December 11, 2017 School of Languages, Literatures, and Cultures | Spanish and Portuguese | College of Arts and Humanities

Renowned Mexican Intellectual Elena Poniatowska Visits Umd

Celebrated Mexican Writer Elena Poniatowska’s Visited UMD as Part of the José Emilio Pacheco Distinguished Lecture Series

This past fall, the Department of Spanish and Portuguese had the honor of hosting the esteemed Mexican writer Elena Poniatowska on her visit to the University of Maryland. From Monday, October 30 to Wednesday, November 1, 2017, the celebrated guest led and participated in a series of events that marked the 2nd annual José Emilio Pacheco Distinguished Lecture Series with a public lecture titled, “Poniatowska in Dialogue with José Emilio Pacheco.” The visit by Distinguished Lecturer Elena Poniatowska follows that of the renowned novelist, short-story writer, essayist, and chronicler Juan Villoro, who launched the Series’ inauguration in the fall of 2016. In addition to the Series, Elena Poniatowska gave a lecture in Spanish at the Mexican Cultural Institute titled, “En México siempre tiembla…” as well as a seminar in Spanish at the University of Maryland titled, “Retratos de Mujer.”

The José Emilio Pacheco Distinguished Lecture Series / Catédra José Emilio Pacheco, in collaboration with the Mexican Cultural Institute, serves as a forum for exceptionally great writers, thinkers, philosophers, and scholars who articulate their creative work around Mexican and Latin American literary and cultural tradition, and on the aesthetic, ethnical, and human values that José Emilio Pacheco championed. Pacheco was a Distinguished University Professor at Maryland from 1984 to 2006, and he taught and trained a long list of prominent Mexican writers and intellectuals and an international cohort of students.

Monday’s event began with opening remarks by Dr. Eyda Merediz, Head of the Department of Spanish and Portuguese; Dr. Bonnie Thornton Dill, Dean of the College of Arts and Humanities; Dr. Fatemeh Keshavarz, Director of the School of Languages, Literatures, and Cultures; and Alberto Fierro Garza, Director of the Mexican Cultural Institute. Dr. Merediz welcomed attendees, and Dr. Thornton Dill started off the event by recognizing the leadership of the Department of Spanish and Portuguese. Dr. Keshavarz highlighted Pacheco’s legacy by reading his poem "Los elementos de la noche" in Persian, followed by a reading in Spanish of the same poem by Dr. Mehl Penrose of the Department of Spanish and Portuguese.
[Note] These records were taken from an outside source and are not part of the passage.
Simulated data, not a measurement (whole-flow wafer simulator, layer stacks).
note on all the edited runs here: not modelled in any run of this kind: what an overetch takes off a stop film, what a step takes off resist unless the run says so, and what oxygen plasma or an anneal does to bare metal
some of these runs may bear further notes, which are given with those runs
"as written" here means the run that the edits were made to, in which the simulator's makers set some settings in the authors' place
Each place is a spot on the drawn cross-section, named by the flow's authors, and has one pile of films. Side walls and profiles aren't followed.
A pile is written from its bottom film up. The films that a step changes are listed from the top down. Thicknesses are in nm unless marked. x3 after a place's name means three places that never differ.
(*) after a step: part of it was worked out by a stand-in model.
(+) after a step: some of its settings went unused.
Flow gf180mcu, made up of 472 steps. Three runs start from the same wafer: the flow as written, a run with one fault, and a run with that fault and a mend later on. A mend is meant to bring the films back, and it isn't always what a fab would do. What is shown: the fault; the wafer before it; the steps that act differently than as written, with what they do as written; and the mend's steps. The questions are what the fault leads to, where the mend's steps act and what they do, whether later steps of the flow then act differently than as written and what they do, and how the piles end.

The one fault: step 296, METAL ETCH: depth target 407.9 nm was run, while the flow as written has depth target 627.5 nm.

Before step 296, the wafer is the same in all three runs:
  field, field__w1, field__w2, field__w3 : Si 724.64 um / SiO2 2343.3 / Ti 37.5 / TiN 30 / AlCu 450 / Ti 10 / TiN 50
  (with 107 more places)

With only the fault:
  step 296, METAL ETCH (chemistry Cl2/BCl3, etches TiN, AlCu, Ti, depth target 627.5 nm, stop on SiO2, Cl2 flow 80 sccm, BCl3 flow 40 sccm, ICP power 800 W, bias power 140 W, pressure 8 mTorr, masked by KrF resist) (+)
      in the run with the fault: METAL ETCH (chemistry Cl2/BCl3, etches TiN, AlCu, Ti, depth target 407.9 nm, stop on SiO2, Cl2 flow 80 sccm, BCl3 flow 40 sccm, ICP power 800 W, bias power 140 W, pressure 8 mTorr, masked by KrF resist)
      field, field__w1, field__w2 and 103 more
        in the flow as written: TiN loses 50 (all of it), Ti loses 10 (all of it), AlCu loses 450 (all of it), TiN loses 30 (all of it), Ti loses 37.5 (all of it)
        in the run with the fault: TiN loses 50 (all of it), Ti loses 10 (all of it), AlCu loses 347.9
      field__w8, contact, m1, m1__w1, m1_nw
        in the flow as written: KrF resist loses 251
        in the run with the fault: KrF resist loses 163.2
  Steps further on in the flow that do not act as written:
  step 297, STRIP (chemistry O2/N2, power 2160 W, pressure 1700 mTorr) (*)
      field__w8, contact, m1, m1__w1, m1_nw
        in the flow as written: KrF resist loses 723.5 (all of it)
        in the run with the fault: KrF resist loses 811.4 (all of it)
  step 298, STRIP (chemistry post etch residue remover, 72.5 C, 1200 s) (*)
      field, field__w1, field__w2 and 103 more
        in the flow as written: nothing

Dr. Ryan Long, also of the Department of Spanish and Portuguese, followed the opening remarks with an overview of the Mexican writer’s work. Elena Poniatowska is a journalist, novelist, essayist, and short-story writer whose work reflects her remarkable talent at combining fact and fiction and her interest in navigating the complex socio-economic and cultural divisions that define modern and contemporary Mexico. Poniatowska is especially well known for her decades-long commitment to representing marginalized and persecuted populations in her nonfiction and testimonial literature. Poniatowska has won a number of prizes, including the highly prestigious Premio Cervantes Literature Award in 2013. She started writing in the 1950s, and has published more than 40 works, including the testimonial novel Hasta no verte, Jesus mío (1969) and La noche de Tlatelolco (1971), a collective testimonio about the 1968 Tlatelolco massacre in Mexico City. Her most recent work, Dos veces única (2016), a fictionalized biography of Lupe Marín, continues her tradition of writing about important but underrepresented figures in Mexican cultural history, many of whom were women.

This Series is a joint effort by the Department of Spanish and Portuguese at the School of Languages, Literatures, and Cultures at the University of Maryland, and the Mexican Cultural Institute of Washington, D.C., to serve as a forum for intellectuals whose work focuses on the literary and cultural traditions of Mexico and Latin America. The week’s events were sponsored by The Department of Spanish and Portuguese (SLLC), University Libraries – UMD, and The Mexican Cultural Institute.